Political People and their Moves

Former gubernatorial candidate, congressman and Houston city council member Chris Bell joined Patton Boggs; he'll work in Texas for that Washington, D.C.-based lobby firm.

Former U.S. Rep. Henry Bonilla, R-San Antonio, is President George W. Bush's pick to be the U.S. representative to the Organization of American States. He lost his reelection bid in November. The new gig will require Senate confirmation.

Two more execs left the scandal-wracked Texas Youth Commission. Neil Nichols, the agency's general counsel and briefly, its executive director, and Linda Reyes, the deputy executive director, both quit. Neither's been directly blamed for any of the trouble at the agency, but they were in management when inmates were sexually abused by prison administrators and weren't disciplined. And like the board and others in top management, they're out.

She hasn't said whether or how to get the Texas Tomorrow Fund restarted, but Comptroller Susan Combs is reorganizing the management of that part of her agency. The manager and the accounting manager of that program — Zulay Sanchez and Pent Rector — were fired, and the comptroller has posted one job opening that combines their duties, for a manager who'll make up to $97,000 running the prepaid college tuition program and the related 529 college savings plan. Agency officials wouldn't give a public reason for the firings.
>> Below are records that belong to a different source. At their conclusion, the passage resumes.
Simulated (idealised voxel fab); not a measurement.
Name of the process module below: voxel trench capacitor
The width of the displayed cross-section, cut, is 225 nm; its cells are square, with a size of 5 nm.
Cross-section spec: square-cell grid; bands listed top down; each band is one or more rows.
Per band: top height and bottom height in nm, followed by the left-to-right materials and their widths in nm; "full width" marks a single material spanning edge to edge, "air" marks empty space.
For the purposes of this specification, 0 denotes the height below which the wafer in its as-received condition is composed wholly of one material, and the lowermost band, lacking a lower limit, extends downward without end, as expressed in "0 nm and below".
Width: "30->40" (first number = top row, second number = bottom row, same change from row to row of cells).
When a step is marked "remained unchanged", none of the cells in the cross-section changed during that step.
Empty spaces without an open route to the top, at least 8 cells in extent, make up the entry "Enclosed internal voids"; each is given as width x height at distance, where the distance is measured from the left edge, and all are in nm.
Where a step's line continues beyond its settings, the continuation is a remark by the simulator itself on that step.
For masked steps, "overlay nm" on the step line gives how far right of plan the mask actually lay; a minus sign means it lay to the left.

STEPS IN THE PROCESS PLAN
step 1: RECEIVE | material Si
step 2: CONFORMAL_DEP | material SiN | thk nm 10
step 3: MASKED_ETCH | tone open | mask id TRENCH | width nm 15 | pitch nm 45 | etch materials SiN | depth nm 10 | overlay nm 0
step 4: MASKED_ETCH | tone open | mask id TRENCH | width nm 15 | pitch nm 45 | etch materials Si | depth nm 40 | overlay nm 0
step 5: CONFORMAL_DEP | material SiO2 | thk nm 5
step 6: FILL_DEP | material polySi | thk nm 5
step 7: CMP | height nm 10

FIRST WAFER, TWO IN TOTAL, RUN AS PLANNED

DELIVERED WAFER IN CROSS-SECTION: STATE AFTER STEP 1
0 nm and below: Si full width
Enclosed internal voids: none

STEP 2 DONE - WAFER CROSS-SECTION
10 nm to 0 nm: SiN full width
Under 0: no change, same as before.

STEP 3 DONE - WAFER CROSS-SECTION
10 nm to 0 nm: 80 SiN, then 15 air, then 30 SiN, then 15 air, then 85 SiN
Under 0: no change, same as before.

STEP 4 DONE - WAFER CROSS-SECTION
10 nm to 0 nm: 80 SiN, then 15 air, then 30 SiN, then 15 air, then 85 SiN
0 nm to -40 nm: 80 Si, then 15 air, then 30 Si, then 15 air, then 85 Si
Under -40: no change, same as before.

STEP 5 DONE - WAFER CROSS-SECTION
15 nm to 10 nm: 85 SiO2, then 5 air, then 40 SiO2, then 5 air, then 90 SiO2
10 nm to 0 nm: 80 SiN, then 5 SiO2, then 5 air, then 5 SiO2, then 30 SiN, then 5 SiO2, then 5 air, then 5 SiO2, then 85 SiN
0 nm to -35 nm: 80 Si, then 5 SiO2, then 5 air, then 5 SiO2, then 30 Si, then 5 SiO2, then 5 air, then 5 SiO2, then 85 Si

George S. Christian is the new president of the Texas Civil Justice League, succeeding Ralph Wayne, who'll be the tort reform group's chairman. Christian's been the group's general counsel for 20 years.

Laura Stromberg, a former reporter and most recently the spokesperson for Kinky Friedman's gubernatorial campaign, joins NFIB Texas as communications director.

Deaths: Banker and former El Paso Mayor Jonathan Rogers, a political and business player in that city for years, and the force behind a City Hall ban on neckties between Memorial Day and Labor Day every year. He was 78.

Department of Corrections: Rep. Frank Corte, R-San Antonio, is a full Colonel in the U.S. Marine Corps Reserve. We had him at a lesser rank last week because we figured the press release from his office would have the right rank. We missed a correction sent later, and for that we are sorry, sorry sorry.